The book begins with a delightful analogy and goes on to identify the problem of busyness, which is that it’s inevitable in a culture where “it’s good to be connected, and it’s bad to be disconnected.” (If you don’t believe that of our culture, think back to the last time you visited a parents’ house, a hotel or a restaurant that didn’t have a wireless connection.)

Although I believe that there are some problems with what he calls “the Vanishing Family Trick,” I don’t believe that parental authoritarianism, his recommended remedy, is the solution. As he points out in a later chapter on Ben Franklin, people have to see the positive in their resolution to give up something they want, and the children in his family, while they may like the parentally-mandated internet free weekends, as he asserts they do, have had it chosen for them; I’m assuming that they’re younger than my teenagers.

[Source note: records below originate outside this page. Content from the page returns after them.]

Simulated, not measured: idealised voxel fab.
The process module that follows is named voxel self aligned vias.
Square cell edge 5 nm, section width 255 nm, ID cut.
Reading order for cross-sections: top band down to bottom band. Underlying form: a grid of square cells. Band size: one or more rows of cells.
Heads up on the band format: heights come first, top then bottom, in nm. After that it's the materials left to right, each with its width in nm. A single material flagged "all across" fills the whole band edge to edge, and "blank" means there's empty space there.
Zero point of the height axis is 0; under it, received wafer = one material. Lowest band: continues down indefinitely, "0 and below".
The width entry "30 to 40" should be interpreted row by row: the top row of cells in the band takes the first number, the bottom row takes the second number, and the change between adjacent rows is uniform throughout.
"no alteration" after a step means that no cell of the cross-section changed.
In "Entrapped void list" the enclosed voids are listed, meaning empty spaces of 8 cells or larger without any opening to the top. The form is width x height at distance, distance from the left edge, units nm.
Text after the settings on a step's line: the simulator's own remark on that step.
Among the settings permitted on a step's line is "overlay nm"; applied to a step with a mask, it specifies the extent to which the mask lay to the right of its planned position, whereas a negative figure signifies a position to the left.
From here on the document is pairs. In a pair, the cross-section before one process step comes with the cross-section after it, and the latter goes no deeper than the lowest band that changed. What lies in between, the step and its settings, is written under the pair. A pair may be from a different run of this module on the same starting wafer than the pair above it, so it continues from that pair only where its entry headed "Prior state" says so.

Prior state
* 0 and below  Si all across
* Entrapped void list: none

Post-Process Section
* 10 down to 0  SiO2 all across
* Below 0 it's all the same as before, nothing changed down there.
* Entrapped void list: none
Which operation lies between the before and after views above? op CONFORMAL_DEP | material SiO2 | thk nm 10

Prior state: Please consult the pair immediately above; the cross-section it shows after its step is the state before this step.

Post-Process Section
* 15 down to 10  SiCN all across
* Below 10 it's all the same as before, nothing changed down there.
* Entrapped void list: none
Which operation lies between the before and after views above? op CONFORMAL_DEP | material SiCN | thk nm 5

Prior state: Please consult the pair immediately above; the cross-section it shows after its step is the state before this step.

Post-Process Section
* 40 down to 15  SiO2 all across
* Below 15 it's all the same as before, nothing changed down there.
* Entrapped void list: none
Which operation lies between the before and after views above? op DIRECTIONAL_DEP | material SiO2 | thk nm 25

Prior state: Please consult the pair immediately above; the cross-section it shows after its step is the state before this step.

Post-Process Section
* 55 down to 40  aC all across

I’ve recently been dealing with my teenage son’s struggle for independence, and I’m trying hard to see his side–so hard that this book may have just come at the wrong time for me. It does affect my reaction to sentences like “my most cherished childhood memories, the ones that made me who I am and sustain me today, are about moments when a parent, grandparent, or somebody else I cared about put everything and everyone else aside to be with me alone….” which seems to me to be a version of the “only two choices” logical fallacy–either you spend this much time with someone without answering the call of electronic devices, or you give in to their lure entirely. Wouldn’t teaching a kid good manners solve some a lot of these problems–you know, like talk to the people you’re with rather than ignore them because of your phone? Powers does mention changes in the etiquette of telephone use: “for much of the twentieth century, when the phone rang it was customary to drop whatever you were doing and answer it….And we’re still learning to live with phones.”

The section in which Powers proposes we have something to learn about how to construct our own versions of the good life from Plato, Seneca, Gutenberg, Shakespeare, Ben Franklin, Thoreau, and Marshall McLuhan seemed contrived and spun-out to me, as if a small, clever idea Powers came up with had been plumped and cosseted so it could stretch out to book length. He’s dug up several references to an erasable “table” mentioned in Hamlet and asserts that “it played a central role in people’s lives for hundreds of years and helped some of history’s most brilliant minds organize their time and thoughts” while comparing its usefulness to that of his own moleskine notebook, and he’s usefully inserted an interpretation of Walden back into the context of Transcendentalism. But I found nothing relevatory here.

Powers ends with some personal suggestions about how to live a good life amid a myriad of screens demanding some of our time and attention. One of them that I particularly like–because it’s one I already do and it works well for me–is “to start using other people as your search engines….it’s more enjoyable listening to the latest developments through the interpretive lens of a person you know, and it saves a lot of trouble.”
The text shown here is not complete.